|- Burgundy -
Domaine de la Romanée Conti, Comte Georges de Vogüé, Georges Roumier
Domaine de la Romanée Conti
In 1232, the Abbey of Saint Vivant in Vosne acquired 1.8 hectares of vineyard. In 1631 it was
bought by the de Croonembourg family, who renamed it Romanée for reasons unknown. At the
same time they acquired the adjacent vineyeard of La Tâche. In 1760, André de Croonembourg
decided to sell the domaine and it became the subject of a bidding war between Madame de
Pompadour, mistress of Louis XV of France, and her bitter enemy Louis François Ier de Bourbon,
prince de Conti. The prince won, paying the massive sum of 8000 livres, and the vineyard
became known as Romanée-Conti. But come the Revolution, the prince's land was seized and
auctioned off. The Romanée-Conti vineyard was bought by Nicolas Defer de la Nouerre, who in
1819 sold it to Julien Ouvrard for 78,000 francs. In 1869 it was bought by Jacques-Marie Duvault-
Blochet, who went on to build the domaine we know today with the acquisition of the holdings
in Échezeaux, Grands Échezeaux and Richebourg. The 9.43 hectares of Romanée Saint-Vivant
were bought in 1791 by Nicolas-Joseph Marey, son-in-law of the geometrist Gaspard Monge. The
Marey-Monge family sold off part of their holdings to the Latour family in 1898, leased the
remaining 5.28 hectares to Domaine de la Romanée-Conti in 1966, and finally sold to the
domaine in 1988. This last deal was financed by the sale and leaseback of the domaine's
holdings in Échezeaux and some in Grands Échezeaux. As one of Napoleon's generals, Louis
Liger-Belair was well-placed to acquire good vineyards. And from 1815 this he did - with his son
Louis-Charles, he amassed 40 hectares of prime land, including all of La Tâche. By 1933 this had
declined to 24 hectares and family squabbles over an inheritance led to the Liger-Belair's sale of
La Tâche to the domaine. The domaine already owned 4 hectares of the adjacent Les
Gaudichots vineyard from the Duvault-Blochet days, and after much legal wrangling in 1936 this
and La Tâche, were combined into a single Grand cru monopole of La Tâche.

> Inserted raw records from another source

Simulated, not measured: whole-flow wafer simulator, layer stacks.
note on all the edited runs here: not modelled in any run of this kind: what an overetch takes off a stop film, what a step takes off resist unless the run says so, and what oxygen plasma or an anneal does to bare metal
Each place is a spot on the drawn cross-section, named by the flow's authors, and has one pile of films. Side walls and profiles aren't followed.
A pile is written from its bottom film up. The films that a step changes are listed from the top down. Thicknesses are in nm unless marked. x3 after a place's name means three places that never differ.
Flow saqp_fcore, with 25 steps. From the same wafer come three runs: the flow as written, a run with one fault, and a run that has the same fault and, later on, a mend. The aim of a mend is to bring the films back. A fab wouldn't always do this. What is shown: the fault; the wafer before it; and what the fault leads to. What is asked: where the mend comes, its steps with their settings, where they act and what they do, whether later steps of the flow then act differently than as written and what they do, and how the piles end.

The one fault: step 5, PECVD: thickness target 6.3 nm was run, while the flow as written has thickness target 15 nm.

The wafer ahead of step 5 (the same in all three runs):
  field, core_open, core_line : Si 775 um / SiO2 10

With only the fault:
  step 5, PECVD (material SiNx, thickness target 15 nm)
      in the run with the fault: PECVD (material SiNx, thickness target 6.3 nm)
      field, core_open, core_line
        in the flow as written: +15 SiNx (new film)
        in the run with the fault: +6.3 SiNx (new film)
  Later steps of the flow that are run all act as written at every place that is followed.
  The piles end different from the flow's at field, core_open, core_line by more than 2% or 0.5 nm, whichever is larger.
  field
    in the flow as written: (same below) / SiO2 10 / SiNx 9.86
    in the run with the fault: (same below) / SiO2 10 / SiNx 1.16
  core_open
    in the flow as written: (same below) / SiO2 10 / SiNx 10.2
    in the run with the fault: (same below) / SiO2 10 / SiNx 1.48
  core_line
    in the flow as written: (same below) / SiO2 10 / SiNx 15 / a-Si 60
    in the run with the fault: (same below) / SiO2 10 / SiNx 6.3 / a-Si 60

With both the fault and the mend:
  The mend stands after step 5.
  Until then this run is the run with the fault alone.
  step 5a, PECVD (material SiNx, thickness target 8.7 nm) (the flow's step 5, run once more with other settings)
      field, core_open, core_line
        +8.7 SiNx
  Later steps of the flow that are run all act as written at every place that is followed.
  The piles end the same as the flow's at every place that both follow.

Of its flagship wine produced from the Romanée-Conti vineyard, the wine critic Clive Coates has
“The scarcest, most expensive - and frequently the best - wine in the world ...
... This is the purest, most aristocratic and most intense example of Pinot Noir you could possibly
imagine. Not only nectar: a yardstick with which to judge all other Burgundies.”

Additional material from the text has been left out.